Would you rate the condition of Utah's educational system today as better or worse than four years ago?
Bangerter: It is as good or better. Achievement scores are up and class sizes down. Our biggest challenge is to get people to focus on what's good, not on what's negative. We have a very competent, efficient system and nothing to apologize for.Cook: It's about the same as four years ago, but achievement levels are down from the 1960s and 1970s. There is a decline in a number of factors, including less emphasis on education in our homes because of changes in the family structure.
Wilson: To be fair, it's roughly held its own. But that's due to hard-working teachers and parents, not the governor. We're a mediocre state in a mediocre nation. We ought to be a superb state in a superior nation. I'd give this administration a "C" - average but not a failure.

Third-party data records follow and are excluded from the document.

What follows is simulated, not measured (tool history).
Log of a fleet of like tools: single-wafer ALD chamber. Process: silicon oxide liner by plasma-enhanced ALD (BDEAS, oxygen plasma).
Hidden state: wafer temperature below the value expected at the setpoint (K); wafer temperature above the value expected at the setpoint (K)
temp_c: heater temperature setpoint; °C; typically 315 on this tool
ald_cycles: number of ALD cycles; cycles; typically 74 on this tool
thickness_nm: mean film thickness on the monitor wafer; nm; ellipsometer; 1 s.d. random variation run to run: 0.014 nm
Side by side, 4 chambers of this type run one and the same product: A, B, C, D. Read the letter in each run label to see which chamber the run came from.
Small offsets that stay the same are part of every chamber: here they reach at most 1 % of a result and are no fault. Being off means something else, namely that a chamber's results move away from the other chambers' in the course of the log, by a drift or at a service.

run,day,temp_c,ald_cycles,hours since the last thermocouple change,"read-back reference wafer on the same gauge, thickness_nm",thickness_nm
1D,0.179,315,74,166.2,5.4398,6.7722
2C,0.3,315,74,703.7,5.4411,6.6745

What is the greatest challenge or challenges facing education?
Bangerter: Handling growth. We have added 45,000 new kids over the past four years and still have gained in measures of progress. That is amazing.
Cook: We must get achievement levels in math, reading and writing back to where they used to be. We probably spend too much time on the frills and need to get back to basics.
Wilson: I think we can have the best schools in the country by the year 2000, but we have to face up to our problems. It means localizing schools, measuring school and teacher performance, creating the condition of competitiveness that will lead to open boundaries in the future. It means collaboration between parents and teachers, with volunteers in the schools.
Should the state raise taxes to cover education - specifically to lower class size and increase teacher salaries?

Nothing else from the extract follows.